What It Feels Like To Be The Worst Dressed Guy At A New York Fashion Week Party

Not Available Lead
Complex Original

Image via Complex Original

Not Available Lead

Three nights ago, I attended my very first New York Fashion Week party. If you have been to a fashion party in any capacity before, just skip the next paragraph because this is just the set-up for the actual thing I’m talking about. If you haven’t, feel free to read on because I am about to tell you what they are like. (Or don't, I guess. Life is precious and short and who am I to tell you to use your finite time on this earth reading what a 25-year-old transplant who barely knows his ass from his elbow has to say about clothing? I am no one. I am a sub-articulate slug.)

Fashion parties work like this: You show up to the front, someone with an iPad checks your name off of a list and then you go inside. If you are famous, photographers will take pictures of you in front of a fake wall containing the logo of whatever brand happens to be ponying up the money for said fashion party. If you are not famous, you get to skip this step. After that, you enter the party proper, where a galaxy's worth of very well-dressed people are drinking and carousing and carrying on while a celebrity DJ anonymously spins inoffensive deep house. (The party I went to was sponsored by Dom Perignon, which meant that the bar only served Dom Perignon. This is objectively amazing.) You will look around and realize Carmelo Anthony is here, as well as a dude who played one of Eminem's friends not named Cheddar Bob in 8 Mile. The photogs will not be taking pictures of them, but they will be taking pictures of everyone else because everyone else is dressed like a character from Zoolander, but real. This is totally normal and you are the weird one for not being 100 percent on board with everyone else.

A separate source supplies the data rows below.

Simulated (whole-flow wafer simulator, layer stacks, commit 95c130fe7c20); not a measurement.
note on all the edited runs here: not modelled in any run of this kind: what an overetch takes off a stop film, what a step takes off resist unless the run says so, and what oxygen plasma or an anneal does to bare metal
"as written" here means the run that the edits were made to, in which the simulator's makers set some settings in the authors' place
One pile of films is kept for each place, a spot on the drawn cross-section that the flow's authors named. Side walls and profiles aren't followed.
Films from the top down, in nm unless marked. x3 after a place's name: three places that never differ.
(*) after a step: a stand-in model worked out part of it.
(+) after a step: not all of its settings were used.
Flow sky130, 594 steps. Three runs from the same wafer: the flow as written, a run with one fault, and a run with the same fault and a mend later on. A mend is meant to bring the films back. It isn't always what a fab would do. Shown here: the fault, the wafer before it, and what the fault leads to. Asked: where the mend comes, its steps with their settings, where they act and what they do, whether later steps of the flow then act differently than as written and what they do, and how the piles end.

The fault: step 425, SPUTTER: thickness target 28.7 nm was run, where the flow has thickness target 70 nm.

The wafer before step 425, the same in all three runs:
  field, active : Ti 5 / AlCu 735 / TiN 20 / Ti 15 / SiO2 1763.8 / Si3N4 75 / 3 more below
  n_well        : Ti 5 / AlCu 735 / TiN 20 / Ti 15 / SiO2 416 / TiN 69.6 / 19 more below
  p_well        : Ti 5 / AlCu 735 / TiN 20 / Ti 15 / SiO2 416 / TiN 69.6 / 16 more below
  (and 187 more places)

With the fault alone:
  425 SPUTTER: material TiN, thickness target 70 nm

Is everyone caught up now? Okay. Good. Awesome. Let's proceed, marching bravely onwards and upwards to this piece's thrilling denouement.

It was around the time that I made eye contact with the dude from 8 Mile who wasn't Cheddar Bob that a very specific sinking feeling of insecurity and worthlessness washed over me: I was without a doubt the worst dressed guy at the party.

Now, I would not consider myself a horrible dresser. I am exceptionally competent at putting clothes on myself. On some days, I am even almost good. But being the worst dressed person in a room is not about personal style. No, it's about the context that you have placed yourself in. Nobody would wear Brooks Brothers to the Gathering of the Juggalos and nobody is about to wear Hood by Air to a golf course. Yet, both Brooks Brothers and HBA are brands that cost lots of money and tend to, in the right circumstances, impress people. Being the worst dressed person in a room isn't always about actually being dressed poorly. It's more about sticking out like a sore thumb.

This party was full of people trying to stretch the convention of what clothing could be and I looked like an extra in a French Montana video.

Which is to say, at this party, well, it me. I rolled up to a realm in which anything was possible—where designer fabrics flowed, crotches were dropped and bespoke suits bespoken for—in a pair of Timberlands, black jeans and an ill-fitting denim button up that prominently features a garish bird of prey graphic on the back. This party was full of people trying to stretch the convention of what clothing could be and I looked like an extra in a French Montana video.

The thing about being the worst dressed person at a party is it's a state of mind. No one actually says anything to you or goes out of their way to remind you that you look like shit. In all likelihood, they're not even noticing you. But that doesn't matter because you are judging yourself.

At its core, fashion comes down to wearing what feels natural to you. When you throw on an outfit, you're making a statement about your preferences (Colors? Formal? Casual? Flashy? Conservative?), your socioeconomic circumstances (Can you afford things that are overtly nice?) and your priorities as a human being (Do you care about how you look? Do you care about people knowing whether or not you have enough money to buy a fancy jacket?). So, when you step in the room dressed as an extension of your personality and your clothes don't measure up, it's easy to feel incongruous, like you've self-selected as the outcast. And that feels like shit. The world is a cold, unloving place and having a visual representation of your alone-ness covering your body only serves as a reminder of that.

The worst (or, I suppose, best) thing about all of this is that no one actually cares if you're the worst dressed guy at the party. You simply continue on your path towards a free champagne drunk, free ogles at mildly famous people and free background DJ sets until the night is over. As people file out, you circle the bar, trying to squeeze an extra glass or two of champagne in like a vulture. Then, you leave, go home and understand that you are finally back on your home turf—back with people who love you, who you feel normal around. No one can judge you for looking swagless in the dark.